Photo – Chris Holly
Over the past two decades, The Necks have developed a singular ability to deliver a different experience with each live performance while still remaining both familiar and reliable. That said, the Sydney trio’s debut set tonight is unusual even by their standards.
Compared to their standard improvisations, it feels thoroughly restless. From the outset, the trio eschew their more minimal approaches. Pianist Chris Abrahams begins not with a sprinkling of notes but a fully fledged chord progression. He doesn’t repeat the phrase, either. He disintegrates it. It’s reprised and revisited in fragments and variables – but never fully restated.
The set is a compendium of such moments. As opposed to their typical aesthetic of an oceanic wall of minuscule ideas, tonight’s initial performance has a more linear and modular progression. Half-formed phrases and ideas arranged haphazardly in a more collagist sense. In truth, it recalls more the aesthetic of recent albums like 2009’s Silverwater and 2011’s Mindset than their actual live shows.
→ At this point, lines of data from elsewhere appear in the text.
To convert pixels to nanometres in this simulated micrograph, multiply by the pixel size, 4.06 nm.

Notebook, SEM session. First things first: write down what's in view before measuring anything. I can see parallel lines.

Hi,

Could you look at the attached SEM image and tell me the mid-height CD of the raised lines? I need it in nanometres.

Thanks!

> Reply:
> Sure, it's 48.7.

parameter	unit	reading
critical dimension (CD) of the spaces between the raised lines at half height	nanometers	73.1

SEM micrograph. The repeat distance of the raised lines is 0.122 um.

The effect is unbalancing. There is so much tension within the band’s sound tonight. The progression is so illogical and irrational that it almost jars. One feels like they’re being kept on the ropes of the ring. Whenever the band seem as if they’re about to relent, they renew their attack from another angle. Even when they do break down to minimal components in the piece’s outro, there exists a suppressed violence that proves almost unbearable.
One suspects the band know the scope of their detour. Upon their return from intermission for their second set, their aesthetic has changed drastically. It’s calmer. More traditional (insofar as The Necks are ever traditional). Sustained almost entirely on the rippling of Abrahams‘ piano, decorated and warped by Lloyd Swanton’s hovering bass notes and Tony Buck’s shimmering auxiliary percussion, it’s a timeless, weightless piece of music.
However, the band once again eschew tradition – in that there’s no crescendo or climax. Their work simply flows and swells and recedes. For some, it may skirt the edges of tedium but, following the mercurial firestorm of the band’s initial outing, it proves rejuvenating. It’s a soothing coda that, frankly, the audience – and the band, for that matter – probably need more than they realise.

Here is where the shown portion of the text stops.